What are Bio-corridor Networks?
Bio-corridor networks are the areas of land on which native flora is being restored, protected and connected to other tracts of bush. Connectivity is achieved by replanting native vegetation on the empty land between bush, as well as by natural regeneration.
When complete the Baddaginnie Run farm bio-corridor networks will extend approximately 2.5 kilometres north-south by 700 metres east-west. We are also working with neighbours to extend the network further. The aim is to create a 5 km migratory pathway linking roadside remnant bush on Violet Plains with original upland forests on the Strathbogie Ranges. This will span an altitudinal gradient of 250 metres and a temperature gradient of 2.5oC, and will enable whole ecological communities to adapt better to climate change.

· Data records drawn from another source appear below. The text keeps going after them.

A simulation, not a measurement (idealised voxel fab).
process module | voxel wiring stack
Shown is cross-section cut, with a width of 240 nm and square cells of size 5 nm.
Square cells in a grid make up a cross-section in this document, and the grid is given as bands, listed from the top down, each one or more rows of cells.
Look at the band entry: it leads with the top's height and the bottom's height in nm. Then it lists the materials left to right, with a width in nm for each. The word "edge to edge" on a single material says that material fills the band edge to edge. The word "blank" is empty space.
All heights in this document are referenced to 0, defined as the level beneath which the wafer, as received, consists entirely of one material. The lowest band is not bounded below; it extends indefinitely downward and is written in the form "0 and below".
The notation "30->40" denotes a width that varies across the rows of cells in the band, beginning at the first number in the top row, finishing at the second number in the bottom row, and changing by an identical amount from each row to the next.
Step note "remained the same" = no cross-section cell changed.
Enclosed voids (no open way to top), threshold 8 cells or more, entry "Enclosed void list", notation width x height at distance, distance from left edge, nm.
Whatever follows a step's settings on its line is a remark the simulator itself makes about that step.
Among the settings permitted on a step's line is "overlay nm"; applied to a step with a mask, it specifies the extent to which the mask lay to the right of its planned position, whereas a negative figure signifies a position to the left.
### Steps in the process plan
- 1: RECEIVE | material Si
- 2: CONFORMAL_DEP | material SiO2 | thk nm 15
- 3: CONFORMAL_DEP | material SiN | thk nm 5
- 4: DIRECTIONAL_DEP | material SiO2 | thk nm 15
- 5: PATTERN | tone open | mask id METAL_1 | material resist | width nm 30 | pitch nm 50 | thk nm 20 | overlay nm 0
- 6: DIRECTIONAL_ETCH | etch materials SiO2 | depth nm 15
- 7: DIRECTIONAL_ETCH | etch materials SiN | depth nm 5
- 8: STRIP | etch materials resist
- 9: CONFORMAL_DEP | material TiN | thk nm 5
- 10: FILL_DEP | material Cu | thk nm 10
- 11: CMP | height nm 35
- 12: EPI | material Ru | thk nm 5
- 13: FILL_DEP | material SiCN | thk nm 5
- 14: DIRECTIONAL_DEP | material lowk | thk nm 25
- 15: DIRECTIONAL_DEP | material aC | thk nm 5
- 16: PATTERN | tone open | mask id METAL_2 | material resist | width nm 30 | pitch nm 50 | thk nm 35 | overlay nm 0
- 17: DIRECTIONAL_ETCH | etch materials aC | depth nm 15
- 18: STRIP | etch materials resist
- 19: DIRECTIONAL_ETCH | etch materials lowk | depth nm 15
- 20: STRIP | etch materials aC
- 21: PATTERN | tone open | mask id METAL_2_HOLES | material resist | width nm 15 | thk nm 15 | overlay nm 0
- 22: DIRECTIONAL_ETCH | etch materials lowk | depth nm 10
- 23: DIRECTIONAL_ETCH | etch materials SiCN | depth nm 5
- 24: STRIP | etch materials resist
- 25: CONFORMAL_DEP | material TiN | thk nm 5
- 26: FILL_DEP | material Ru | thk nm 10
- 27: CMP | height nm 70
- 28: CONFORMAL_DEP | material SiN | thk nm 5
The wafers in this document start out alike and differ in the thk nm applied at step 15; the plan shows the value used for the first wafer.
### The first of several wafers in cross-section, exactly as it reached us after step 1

Some of bio-corridor elements on our farm are linear. Those planted along creek lines and roads are some 500 metres long and 60 metres wide, with the inclusion of remnant roadside bush. Other elements are solid blocks; e.g. the Rocky Hill which overlooks the vineyards is an area of 40 hectares, extending 1 km by 500 metres. Stock have not grazed this for 30 years, so it is rich in wildlife.
The Valley - 1996
The Valley - 2015
Why are we creating bio-corridors across our farm?
Giving up 50 per cent of farming land is not a decision taken lightly. But we are confident it’s win-win for both the health of the whole farm landscape and for the quality of our wines.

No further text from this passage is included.